II/ The axiological panorama of our time
a/ How can we characterise our era axiologically?
a) The end of grand narratives (Lyotard)
What are the defining axiological features of our times? How can we describe the axiological profile of our era? Lyotard encapsulated this profile with a succinct expression: the 'end of grand narratives': Simplifying to the extreme, I define post-modern as incredulity toward metanarratives
1. Our time, referred to as 'post-modernism', is thus marked by this shift. But what does this phrase actually imply?
A narrative is a discourse with coherence and meaning. A series of disconnected words does not form a narrative; rather, it resembles a kind of incoherent babble. In musical terms, a story cannot be merely a 'rhapsody', a sequence of disconnected sounds, but must resemble a melody with cohesion. The storyteller does not arrange words randomly, as one might strike random keys on a piano. A story must convey meaning and direction, typically with a clear beginning, middle, and end. A story often has a goal—for example, 'to live happily ever after'—with all the events working, at least ostensibly, towards achieving this end, serving as means to a purpose.
To say that our era begins as the era of grand narratives ends means we no longer lend credence to any overarching theory that would imbue our time with intrinsic meaning and direction.
This does not imply that no meaning can be found in the world, but rather that such meaning, whatever it may be, does not arise from history itself. Time does not inherently carry this meaning forward, unfolding it fully for us. Instead, it is we who give the world its meaning, stamping it onto reality through our work and efforts, only for it to vanish as soon as our labour or intentions are redirected or exhausted.
Nor does this suggest that our era is defined by aimless wandering or that humanity has lost all sense of direction. It does not mean that individuals act randomly, each deed tinged with profound irrationality (in fact, the post-modern individual may be among the most driven by rational calculations of personal interest). Rather, each person now determines their own path, yet the multiplicity of these individual directions no longer converges towards a single endpoint, which might otherwise represent humanity’s collective purpose.

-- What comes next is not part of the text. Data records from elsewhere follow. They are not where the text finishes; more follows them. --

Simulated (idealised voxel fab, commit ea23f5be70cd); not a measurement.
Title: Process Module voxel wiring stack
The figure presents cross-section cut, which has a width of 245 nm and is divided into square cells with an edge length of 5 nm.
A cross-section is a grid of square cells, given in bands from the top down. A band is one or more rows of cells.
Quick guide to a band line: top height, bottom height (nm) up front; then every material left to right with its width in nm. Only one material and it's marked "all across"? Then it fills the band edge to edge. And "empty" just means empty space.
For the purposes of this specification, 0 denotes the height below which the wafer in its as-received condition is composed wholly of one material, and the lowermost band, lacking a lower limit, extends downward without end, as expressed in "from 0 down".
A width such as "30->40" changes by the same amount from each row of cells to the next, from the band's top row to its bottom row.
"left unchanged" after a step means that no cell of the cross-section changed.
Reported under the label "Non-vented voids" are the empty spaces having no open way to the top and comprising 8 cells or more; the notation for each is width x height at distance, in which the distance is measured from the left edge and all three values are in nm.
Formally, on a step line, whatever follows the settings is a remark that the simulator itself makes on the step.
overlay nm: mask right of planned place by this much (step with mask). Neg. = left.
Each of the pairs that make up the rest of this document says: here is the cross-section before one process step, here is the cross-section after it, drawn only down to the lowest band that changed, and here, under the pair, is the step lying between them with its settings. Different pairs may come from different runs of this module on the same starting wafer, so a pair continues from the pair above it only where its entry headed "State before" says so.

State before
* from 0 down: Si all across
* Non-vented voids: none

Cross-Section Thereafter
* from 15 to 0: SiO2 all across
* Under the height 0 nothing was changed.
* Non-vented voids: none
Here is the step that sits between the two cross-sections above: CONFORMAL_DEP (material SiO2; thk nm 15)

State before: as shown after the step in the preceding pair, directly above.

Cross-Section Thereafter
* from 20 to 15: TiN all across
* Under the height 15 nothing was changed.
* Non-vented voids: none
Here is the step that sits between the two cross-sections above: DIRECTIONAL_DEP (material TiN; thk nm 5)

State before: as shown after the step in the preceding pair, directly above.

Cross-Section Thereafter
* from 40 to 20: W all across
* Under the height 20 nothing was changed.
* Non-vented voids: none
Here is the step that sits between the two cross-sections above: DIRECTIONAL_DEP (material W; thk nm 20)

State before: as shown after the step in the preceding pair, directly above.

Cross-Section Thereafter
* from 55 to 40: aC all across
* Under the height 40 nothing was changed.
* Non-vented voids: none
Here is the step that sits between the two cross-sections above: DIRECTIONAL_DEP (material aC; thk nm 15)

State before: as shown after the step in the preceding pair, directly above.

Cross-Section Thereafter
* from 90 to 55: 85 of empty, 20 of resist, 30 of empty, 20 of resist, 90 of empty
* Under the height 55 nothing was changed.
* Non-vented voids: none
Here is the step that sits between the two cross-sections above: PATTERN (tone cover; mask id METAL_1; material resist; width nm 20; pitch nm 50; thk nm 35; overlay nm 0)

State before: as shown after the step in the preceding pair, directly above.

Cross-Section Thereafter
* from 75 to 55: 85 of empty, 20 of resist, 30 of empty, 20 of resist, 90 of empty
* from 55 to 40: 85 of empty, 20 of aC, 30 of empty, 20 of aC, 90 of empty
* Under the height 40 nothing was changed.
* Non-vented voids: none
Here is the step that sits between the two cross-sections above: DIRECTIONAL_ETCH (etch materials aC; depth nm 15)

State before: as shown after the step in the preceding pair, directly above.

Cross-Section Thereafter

The two narratives to which Lyotard alludes are probably those proposed by Hegel and Marx, which give human history a meaning (events do not follow one another randomly but are driven by the Spirit of the world or the dialectic of relations of production) and a final destination (absolute Knowledge or the advent of a state in which classes, and hence their conflicts, are abolished).
With the 'end of grand narratives', as Lyotard put it, we can imagine that what is happening in history is no longer a melody of events, but a rhapsody of events, and even several rhapsodies, since everyone is playing at the same time: a cacophony.
The world as cacophony: this is a definition of our times as it seems to be encapsulated in Lyotard's proposal.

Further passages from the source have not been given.